This disposition provides that divorced fall under Italian jurisdiction when one of the two spouses is an Italian citizen or the wedding has been celebrated in Italy.
Nonetheless, this rule can be derogated according to two different Regulations of the European Union.
First of all, Council Regulation (EC) No 2201/2003 concerning jurisdiction and the recognition and enforcement of judgments in matrimonial matters and the matters of parental responsibility provides at Article 3 that matters relating to divorce and legal separation shall lie with the courts of the Member State
(a) in whose territory:
- the spouses are habitually resident, or
- the spouses were last habitually resident, insofar as one of them still resides there, or
- the respondent is habitually resident, or
- in the event of a joint application, either of the spouses is habitually resident, or
- the applicant is habitually resident if he or she resided there for at least a year immediately before the application was made, or
- the applicant is habitually resident if he or she resided there for at least six months immediately before the application was made and is a national of the Member State in question;
As a consequence, it is sufficient to the applicant to reside in another Member State for at least one year before the application is made or six month (if one of the two spouses of your case has a double nationality of another Member State).
Accordingly, Regulation N. 1259/2010 (entered into force in 22nd november 2012) allows international couples to agree in advance which law would apply to their divorce or legal separation as long as the agreed law is the law of the Member State with which they have a closer connection. For "closer connection" should be intended, under Article 5:
(a) the law of the State where the spouses are habitually resident at the time the agreement is concluded; or
(b) the law of the State where the spouses were last habitually resident, in so far as one of them still resides there at the time the agreement is concluded; or
(c) the law of the State of nationality of either spouse at the time the agreement is concluded; or
(d) the law of the forum - which in your case would be Italy.
According to this provision, whenever one of the four listed conditions occurs, even an Italian Judge could apply the law of the foreign State where one or both the spouses have been "habitually resident". "Habitual residence" is normally intended as a one year residence in the considered Member State. In this case, the Decision is immediately operative in Italy and you do not need to transcribe it in the register of the so called "Stato civile".

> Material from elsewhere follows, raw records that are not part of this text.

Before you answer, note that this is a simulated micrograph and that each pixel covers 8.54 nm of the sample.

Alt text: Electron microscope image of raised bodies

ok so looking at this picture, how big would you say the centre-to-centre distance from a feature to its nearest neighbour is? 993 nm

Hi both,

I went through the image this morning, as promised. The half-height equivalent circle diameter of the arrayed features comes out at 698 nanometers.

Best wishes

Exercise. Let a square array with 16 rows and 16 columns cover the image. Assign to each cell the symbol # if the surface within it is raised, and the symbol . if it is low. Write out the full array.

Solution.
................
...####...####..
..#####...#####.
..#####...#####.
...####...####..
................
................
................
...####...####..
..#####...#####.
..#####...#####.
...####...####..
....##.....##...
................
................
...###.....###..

The case is different if you decide to proceed the divorce directly abroad.
For this situation, Article 65 of l.(NNN) NNN-NNNNprovides for the direct effect in Italy of the foreigner decisions which state upon separation and divorce without any further need to be recognized by the Italian judiciary. Nonetheless, you would still need to transcribe the decision in the civil register (it is called "procedura di annotazione del divorzio nei registri dello stato civile"). It is better to do it as soon as possible and you need to present the following documents:
- the transcript of the decision of divorce;
- an official translation of the same.
The transcription has not a constitutive effect but a merely certifing effect (Quote Opinion of Consiglio di Stato n. 621 1/02/2008).
After this, your partner will be again free from "marital obligations" and she will be able to marry you.